Though they didn’t stir the unholy passions that actress cards did, baseball cards such as the Old Judges were believed to help hook children on smoking. The dangers of tobacco were a widely accepted fact in the nineteenth century, and cigarettes, due to their rapid consumption among kids, were considered a particularly treacherous form of the stuff. When a nineteen-year-old shoe-factory worker passed away in Camden, New Jersey, in 1892, the papers printed the habitual smoker’s dying words: “Tell all my friends ‘Duke’s Best’ have killed me, and beg of them never to smoke another.” It wasn’t unusual for a boy as young as ten to develop a cigarette habit. Excessive smoking was believed to damage the nerves and cause fits of madness, and concerned schoolchildren joined together in antismoking groups in the hope of saving their classmates. Laws prohibiting the sale of tobacco to minors sprouted up around the country but were generally ignored, allowing a child in 1887 to buy a pack of cigarettes just as easily as an adult in many towns.

News reports of the day suggested that tobacco makers were expressly targeting children with their cards. The cigarette “would lie down and die tomorrow” if it weren’t for the high volume of sales to “small boys,” one tobacco man told the Chicago Daily Tribune in 1888. Indeed, it was the fickleness of young consumers that made cigarettes among the most heavily and beautifully advertised products of the post-Civil War period. “Today he swears by the ‘Troubadour Straight Cuts,’ tomorrow he grows enthusiastic over the ‘Old Judge,’ and the next day calls loudly for the ‘Perl’s Pet,’” teased a reporter in 1889. Parents and teachers rummaged through their children’s pants pockets and destroyed whatever cigarette cards they found, and even some tobacco salesmen grew convinced that the pictures were instrumental in turning a generation of city boys into cigarette “fiends” in the 1880s. One dealer told the Tribune that, “It would do away with half this boys’ trade, I think, if there was a law prohibiting the giving away of pictures in packages of cigarettes.”

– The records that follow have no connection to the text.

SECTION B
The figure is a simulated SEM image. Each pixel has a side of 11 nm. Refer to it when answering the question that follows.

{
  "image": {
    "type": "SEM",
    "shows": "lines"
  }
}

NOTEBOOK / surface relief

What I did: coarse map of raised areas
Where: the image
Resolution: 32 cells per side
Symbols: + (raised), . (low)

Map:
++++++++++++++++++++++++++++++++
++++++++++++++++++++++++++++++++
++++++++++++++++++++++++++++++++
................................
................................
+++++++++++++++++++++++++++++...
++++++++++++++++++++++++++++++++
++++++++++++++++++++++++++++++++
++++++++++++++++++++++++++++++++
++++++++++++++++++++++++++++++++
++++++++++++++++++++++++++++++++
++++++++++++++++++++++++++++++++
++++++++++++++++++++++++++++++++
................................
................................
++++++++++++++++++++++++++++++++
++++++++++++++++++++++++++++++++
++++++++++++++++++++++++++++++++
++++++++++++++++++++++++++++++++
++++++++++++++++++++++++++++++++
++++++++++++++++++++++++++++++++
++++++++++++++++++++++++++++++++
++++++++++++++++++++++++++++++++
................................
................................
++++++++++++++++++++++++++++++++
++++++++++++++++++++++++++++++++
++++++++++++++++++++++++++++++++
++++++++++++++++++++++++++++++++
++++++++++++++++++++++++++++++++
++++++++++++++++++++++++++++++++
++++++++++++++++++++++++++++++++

Politicians in several cities around the country tried to put just such laws on the books. Charleston, South Carolina, effected an ordinance in 1887 prohibiting the sale of cigarettes with baseball cards, forcing tobacconists to strip their packs of the likes of Cap Anson and King Kelly. Duke had a pragmatic take on this new law, telling a Durham newspaper that he didn’t begrudge the mayor one bit for it. In fact, he said he’d prefer to see a nationwide ban on tobacco cards: “We would give a chromo to the Mayor of Charlotte, and a nice per cent if he would stop the use of the pictures throughout the entire country, as it would save us $180,000 per year, or nearly $2,000,000 in the next ten years. Competition forced us to adopt this method of advertising.”

Duke’s competitors shared his frustration, because baseball and actress cards were brutally expensive to produce. Duke put the card costs for his own firm at about $500 per day, or about $62,000 per day in today’s economy. The most attractive baseball cards could cost Duke as much as half a pack of cigarettes to make. One Manhattan plant alone was turning out seventy-five thousand cabinet cards daily, with hundreds of workers toiling around the clock to produce enough cards to meet demand.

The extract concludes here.